Where to begin?
21, never had a girlfriend, always wanted one. Always liked girls who were taken or didn't like me, or both. Had some near misses, where if I had acted sooner or been a little bolder, I might've wound up with a girlfriend. Seriously, my senior year of high school, twice in just under a month, I was pursuing a blonde, blue-eyed girl who seemed to show interest, asked her out (but didn't set a specific date- problem #1) she said yes or what seemed to be yes, then 4 days later she went out with another guy and hooked up with him on the spot, and I found out about it on the last Monday of the month, at lunch, in the auditorium. And that situation, exactly as I've described, happened TWICE, in ONE MONTH.
College has made it even more interesting. Liked one girl who had same astrological sign and likes the Muppets, but had a bf of 3 years who was likely to be a fiancee before long. This year alone I liked a girl who turned out to be bisexual with a girlfriend, and there was a widowed single mother who had a crush on me- her first "schoolgirl crush" since 10th grade- but I wasn't interested in her. Oh, and in high school there was a friend of mine who I was nice to and whose parents weren't around much. I made her laugh. I listened. She called me every day just to talk, just to hear my voice. She told me about her suicide attempt. She asked my advice on everything, like I was her parent. And one day she told me she loved me, and I had to tell her I didn't feel the same way and she cried. And I had a bad feeling, and my parents were on vacation. And she made another suicide attempt the next morning. She dated someone else for a while, luckily, and they became engaged. Then I happened to see her at a party once. She went to hug me, and as she did I felt a strange sensation like someone was biting my shoulder (yikes!) and she spent the evening hanging around me and ignoring her boyfriend, much to his chagrin. Sorry to unload all of that, but it makes an interesting story.

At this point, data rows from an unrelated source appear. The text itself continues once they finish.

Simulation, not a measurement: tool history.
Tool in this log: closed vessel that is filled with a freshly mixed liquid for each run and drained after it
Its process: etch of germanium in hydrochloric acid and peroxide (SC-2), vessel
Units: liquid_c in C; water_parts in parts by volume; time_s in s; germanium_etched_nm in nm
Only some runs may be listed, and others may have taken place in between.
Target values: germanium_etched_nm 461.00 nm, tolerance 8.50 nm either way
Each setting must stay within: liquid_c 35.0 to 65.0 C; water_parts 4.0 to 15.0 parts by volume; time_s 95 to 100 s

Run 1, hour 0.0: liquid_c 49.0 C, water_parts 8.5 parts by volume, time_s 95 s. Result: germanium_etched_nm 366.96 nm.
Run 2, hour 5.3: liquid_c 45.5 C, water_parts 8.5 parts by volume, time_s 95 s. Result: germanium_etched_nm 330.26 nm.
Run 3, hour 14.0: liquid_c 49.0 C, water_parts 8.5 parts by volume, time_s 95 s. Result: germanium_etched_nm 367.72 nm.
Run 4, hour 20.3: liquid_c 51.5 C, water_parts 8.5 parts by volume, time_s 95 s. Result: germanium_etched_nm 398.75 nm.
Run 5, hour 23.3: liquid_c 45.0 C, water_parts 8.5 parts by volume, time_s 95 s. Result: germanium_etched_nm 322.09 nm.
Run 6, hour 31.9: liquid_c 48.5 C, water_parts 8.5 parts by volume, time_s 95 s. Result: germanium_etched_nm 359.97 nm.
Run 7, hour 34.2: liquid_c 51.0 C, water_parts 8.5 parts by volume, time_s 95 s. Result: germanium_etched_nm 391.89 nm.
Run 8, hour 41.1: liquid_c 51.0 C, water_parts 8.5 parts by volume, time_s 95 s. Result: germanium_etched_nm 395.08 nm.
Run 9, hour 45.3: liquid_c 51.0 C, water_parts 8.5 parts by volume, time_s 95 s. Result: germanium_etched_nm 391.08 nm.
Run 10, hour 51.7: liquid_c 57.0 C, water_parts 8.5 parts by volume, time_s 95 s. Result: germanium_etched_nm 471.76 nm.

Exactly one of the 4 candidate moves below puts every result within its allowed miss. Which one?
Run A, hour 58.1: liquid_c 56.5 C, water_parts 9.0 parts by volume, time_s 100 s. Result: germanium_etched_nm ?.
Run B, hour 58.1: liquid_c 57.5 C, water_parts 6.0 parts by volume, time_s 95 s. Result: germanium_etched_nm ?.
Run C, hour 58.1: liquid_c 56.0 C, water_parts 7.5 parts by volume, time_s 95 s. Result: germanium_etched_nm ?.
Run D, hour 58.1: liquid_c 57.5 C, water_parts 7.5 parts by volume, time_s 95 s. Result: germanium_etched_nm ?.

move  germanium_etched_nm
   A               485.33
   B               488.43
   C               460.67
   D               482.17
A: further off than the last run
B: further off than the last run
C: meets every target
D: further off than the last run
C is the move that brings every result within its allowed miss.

Latest story was yesterday. There's this girl I had a writing class with, and I would've asked her out then only she had a bf, and I swore if she broke up with him I wouldn't pass her up. Well, they did break up in mid-November, and for sensitivity's sake I waited a little while before making my move. We were supposed to have lunch over the Christmas break, but she had car trouble at the last minute. So we met yesterday morning for an hour, and things were going fine, until I walked her back to her class and she mentioned she was "kinda, sorta seeing someone, not sure where it's going". Now I anticipated this as a possibility but I guess I wasn't ACTUALLY prepared for it. Still, after thinking about it I figured I still had a chance, given how uncertain she sounded, and so I asked her to a movie. Her response was she's "sorta seeing someone, and everything is so far so good" but maybe we could work something out later. Sounds like I won't be in the picture until he's out of it- which may or may not happen. Why am I feeling like I missed the boat again? Conflicting advice- I asked my cousin about it, told her how long they had dated and how long ago it was, and she said "Ya might wanna wait". Well, I did but she didn't (and in a sense I was pushing for this- meeting up with her, that is- for a while, as we hadn't seen each other for months. That's another strange thing- her old email account got plugged up, and a week after the breakup she emails me with her new address. Well, I guess it was a coincidence. Now I just have to figure out whether I should talk to her about my feelings and ask her what hers are for me, to find out if I have a chance at all or ever did).
Okay, now I'm upset again.
I'm one of the most sensitive, courteous guys I know, but I'm shy and tend not to be heard. I guess I'm well-liked by most people I know, I don't make enemies easily. I can be pretty funny, and I'm often told how nice a person I am (of course sometimes that's a one-way ticket to being labeled "just a friend"). I don't think I'm so bad-looking, either (when I saw "Good Will Hunting" for the first time, one thing we all noticed was how much I look like Matt Damon, just with darker hair). I dunno, I get the feeling like I'm missing something, and all girls who look at me can see what it is that makes them not interested in me but they won't tell me what it is.
Hmm, guess I just needed an outpouring.
I've always been kind of a loner, but I'm liking it less and less. I don't know why I want something so badly that I've never had. I feel like there's a stigma attached to it. Sometimes I feel like it means I'm worth having as a friend, but I'm worth no more. Or maybe my Abraham Lincoln profile is as bad as I think it is in my most neurotic moments.
Argh, today was one of those days I felt like putting a pistol in my mouth. Tomorrow will probably be better, but it's going to be a while before I'm back thinking of someone new. And then it happens all over again.